"The second largest garment exporter in the world, Bangladesh’s RMG export was $28.668 billion in 2016. Looking at its potential, the government has set a goal of reaching $50 billion in exports by 2021. Considering the current consumption, approx three billion metre of woven fabric is required for export per year. Local mills are capable of producing only around 45 million metres of fabric, which is around 14-15 per cent of the demand. The country is spending almost $4 billion to import fabric every year."
The second largest garment exporter in the world, Bangladesh’s RMG export was $28.668 billion in 2016. Looking at its potential, the government has set a goal of reaching $50 billion in exports by 2021. Considering the current consumption, approx three billion metre of woven fabric is required for export per year. Local mills are capable of producing only around 45 million metres of fabric, which is around 14-15 per cent of the demand. The country is spending almost $4 billion to import fabric every year. There lies a big gap in the supply and demand. Investing in woven fabric manufacturing means saving huge forex, offering a big boost to the economy.
Shorter lead times
Going by the fast changing fashion trends, nowadays most of fashion retailers want products in 60 days, implying 30 days for fabric production and 30 days for garments making. If there is strong support from local mills, a product can be developed 2-3 weeks faster in comparison with the fabric of foreign origin. This would be an added advantage for the country. Working with local suppliers also helps companies in sorting issues that may crop during order processing. For instance, if there is quality issue with a Chinese origin fabric, it takes almost 3-4 weeks to arrive at solutions, considering the email communication, sending evidence or a supplier representative visits, etc. But in case of local mills, it can be sorted in just a week.
Least complexities & risk
While importing fabrics, a number of commercial processes are considered. But if it is a local supplier, things are easy. For instance, if you have a rejected fabric and you need to return it back to source and get replacement fabric, it would take only couple of days for local mills but for foreign mills, it may take months. At the same time, when there is an issue in business and you are in the same country, the risk management is very easy.
Price is one of the biggest challenges for garment manufacturers as well as fabric suppliers. Compared to competitors like India, Pakistan and China, the country’s fabric prices are high, as it doesn’t produce cotton. But Bangladesh has comparatively cheaper labor cost. So, the country needs to trade off with that and needs to keep its fabric cost as low as possible to survive in the market.

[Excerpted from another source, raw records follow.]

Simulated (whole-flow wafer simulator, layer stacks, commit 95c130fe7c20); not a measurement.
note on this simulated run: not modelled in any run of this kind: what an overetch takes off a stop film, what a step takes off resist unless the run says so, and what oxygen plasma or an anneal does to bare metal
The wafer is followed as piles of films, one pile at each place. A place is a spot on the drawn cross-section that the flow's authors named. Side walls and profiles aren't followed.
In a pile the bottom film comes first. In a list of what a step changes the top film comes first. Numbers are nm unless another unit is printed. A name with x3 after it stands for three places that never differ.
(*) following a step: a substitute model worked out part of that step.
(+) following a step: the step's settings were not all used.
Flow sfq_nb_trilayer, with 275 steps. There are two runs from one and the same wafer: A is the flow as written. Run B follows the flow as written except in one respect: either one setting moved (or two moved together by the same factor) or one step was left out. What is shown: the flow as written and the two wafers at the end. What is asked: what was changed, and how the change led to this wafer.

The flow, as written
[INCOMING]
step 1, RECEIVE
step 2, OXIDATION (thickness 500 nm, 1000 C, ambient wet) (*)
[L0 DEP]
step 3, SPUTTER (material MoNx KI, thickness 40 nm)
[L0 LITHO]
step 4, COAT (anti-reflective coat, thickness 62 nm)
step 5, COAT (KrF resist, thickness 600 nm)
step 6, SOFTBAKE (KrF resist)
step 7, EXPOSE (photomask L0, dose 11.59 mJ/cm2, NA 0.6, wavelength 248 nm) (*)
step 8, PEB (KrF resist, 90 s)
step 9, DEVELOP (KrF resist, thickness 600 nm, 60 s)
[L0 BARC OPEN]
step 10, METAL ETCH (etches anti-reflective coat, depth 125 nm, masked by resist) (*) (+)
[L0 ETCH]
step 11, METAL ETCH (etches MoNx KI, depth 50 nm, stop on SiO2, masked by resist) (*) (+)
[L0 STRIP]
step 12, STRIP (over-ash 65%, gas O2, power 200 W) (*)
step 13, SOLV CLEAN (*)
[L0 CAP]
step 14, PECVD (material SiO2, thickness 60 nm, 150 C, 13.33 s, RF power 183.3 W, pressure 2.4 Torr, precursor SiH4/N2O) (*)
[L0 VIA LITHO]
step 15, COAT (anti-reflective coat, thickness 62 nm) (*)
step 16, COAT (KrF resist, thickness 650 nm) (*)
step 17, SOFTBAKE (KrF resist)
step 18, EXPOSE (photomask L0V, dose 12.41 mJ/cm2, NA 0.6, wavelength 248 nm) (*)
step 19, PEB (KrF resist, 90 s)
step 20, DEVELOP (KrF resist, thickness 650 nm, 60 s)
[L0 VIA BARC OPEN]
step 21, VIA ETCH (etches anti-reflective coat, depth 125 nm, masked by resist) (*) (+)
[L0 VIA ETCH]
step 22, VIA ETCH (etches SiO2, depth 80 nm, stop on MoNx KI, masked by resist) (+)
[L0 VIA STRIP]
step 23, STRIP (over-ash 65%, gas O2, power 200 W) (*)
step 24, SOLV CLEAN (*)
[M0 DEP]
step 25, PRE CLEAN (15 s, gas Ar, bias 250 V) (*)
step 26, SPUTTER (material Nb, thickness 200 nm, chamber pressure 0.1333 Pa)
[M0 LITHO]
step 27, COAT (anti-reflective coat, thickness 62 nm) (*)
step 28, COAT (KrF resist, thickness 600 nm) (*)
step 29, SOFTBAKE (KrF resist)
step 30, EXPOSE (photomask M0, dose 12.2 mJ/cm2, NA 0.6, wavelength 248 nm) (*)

Bangladesh mostly produces basic products mainly cotton based in solid, print and yarn dyed and denims. Bangladeshi woven fabric manufacturers’ product range is very narrow. There is a huge demand for different kinds of fabrics. Retailers are looking for more technical fabrics with different functional properties. So, Bangladeshi fabric manufacturers need to be ready for this and diversify their products in those areas as well.
Most mills are not producing high stretch products. Mill’s capacity being limited they make more basic volume products, and innovation is low. One of the other major categories is denim. The country has a strong market share in this segment. There are in 30 denim mills, which produce 25 million metre fabric per annum. Today, the country is No. 1 jeans exporter to Europe and No. 3 to the US.
Local support – a must
Huge investment is needed in woven sector as backward linkage of garment industry to achieve $50 billion by 2021. Without strong support of raw materials, the country cannot achieve this goal. There is also a need to look for diversified products and train manpower to harness newer opportunities. In order to compete, the country needs to ensure competitive price, quality and excellent sales service to RMG sector. On top of that, there is a strong need to promote Bangladeshi fabrics in a big way across the globe to gain major market share.